My partner and I recently completed a documentary called Freedom’s Ride. We documented two groups of high school students from diverse backgrounds as they retraced the Civil Rights Movement of the 1960’s. http://vimeo.com/4106326.
It was the first time we went HD and the first time we went tapeless. The shoot and working on the fly is a story in itself, but for this entry I’ll talk about the edit. Since the shoot itself was of the trip and interviews, the material was brought into the system along the way. When I got to home base, I transfered the files into mov files for Final Cut, imported them into my project and stored the media on external hard drives.
My intitial rough cut was 90 minutes long and was only intended for the students and teachers who had taken the journey. I wanted to make sure that all the kids were included in that edit. It also became the structure of the piece.
After that first cut, I got involved in other things, but I knew that I was headed up to Maine in a month and I wanted to do the next edit working completely mobile while there.

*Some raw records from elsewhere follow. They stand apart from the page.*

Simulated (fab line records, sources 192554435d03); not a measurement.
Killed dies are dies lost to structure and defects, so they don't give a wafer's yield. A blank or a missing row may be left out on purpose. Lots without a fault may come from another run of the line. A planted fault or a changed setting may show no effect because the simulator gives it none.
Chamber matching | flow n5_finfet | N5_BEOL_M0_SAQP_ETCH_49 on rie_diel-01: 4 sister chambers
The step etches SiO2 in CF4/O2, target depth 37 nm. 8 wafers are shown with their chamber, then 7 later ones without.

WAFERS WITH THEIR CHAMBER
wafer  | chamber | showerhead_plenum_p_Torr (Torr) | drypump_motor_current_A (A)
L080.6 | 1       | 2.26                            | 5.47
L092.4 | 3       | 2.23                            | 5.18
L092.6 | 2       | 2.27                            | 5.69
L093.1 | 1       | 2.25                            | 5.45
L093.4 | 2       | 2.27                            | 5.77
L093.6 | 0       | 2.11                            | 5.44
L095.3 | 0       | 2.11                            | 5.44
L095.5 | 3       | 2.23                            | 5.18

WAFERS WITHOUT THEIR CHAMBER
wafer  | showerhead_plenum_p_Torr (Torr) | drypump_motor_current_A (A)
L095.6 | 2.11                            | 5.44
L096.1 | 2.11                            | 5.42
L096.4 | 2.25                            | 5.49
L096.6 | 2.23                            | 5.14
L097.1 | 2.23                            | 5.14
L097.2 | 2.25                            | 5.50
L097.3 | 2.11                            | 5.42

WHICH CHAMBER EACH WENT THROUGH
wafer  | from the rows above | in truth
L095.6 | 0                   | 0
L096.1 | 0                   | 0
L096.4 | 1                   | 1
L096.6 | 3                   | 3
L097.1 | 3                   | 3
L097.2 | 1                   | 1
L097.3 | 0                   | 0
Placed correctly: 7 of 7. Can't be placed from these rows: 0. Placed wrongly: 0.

I packed my MacBook Pro loaded with Final Cut Pro Suite, one external hard drive, a zip strip, headphones and a mouse into a relatively small backpack and headed up to Rockport, Maine. While my partner took The Platypus Workshop, I’d set up my portable editing suite at either the Rockport or Camden Library. It was quiet, peaceful and the Camden Library had the added plus of a beautiful seascape right out the window.
By the end of 9 days, I had cut the piece down to 28 minutes. My goal had been to finish before I headed for home. I not only made my goal, I got to show it to the Platypus participants who gave it a thumbs up.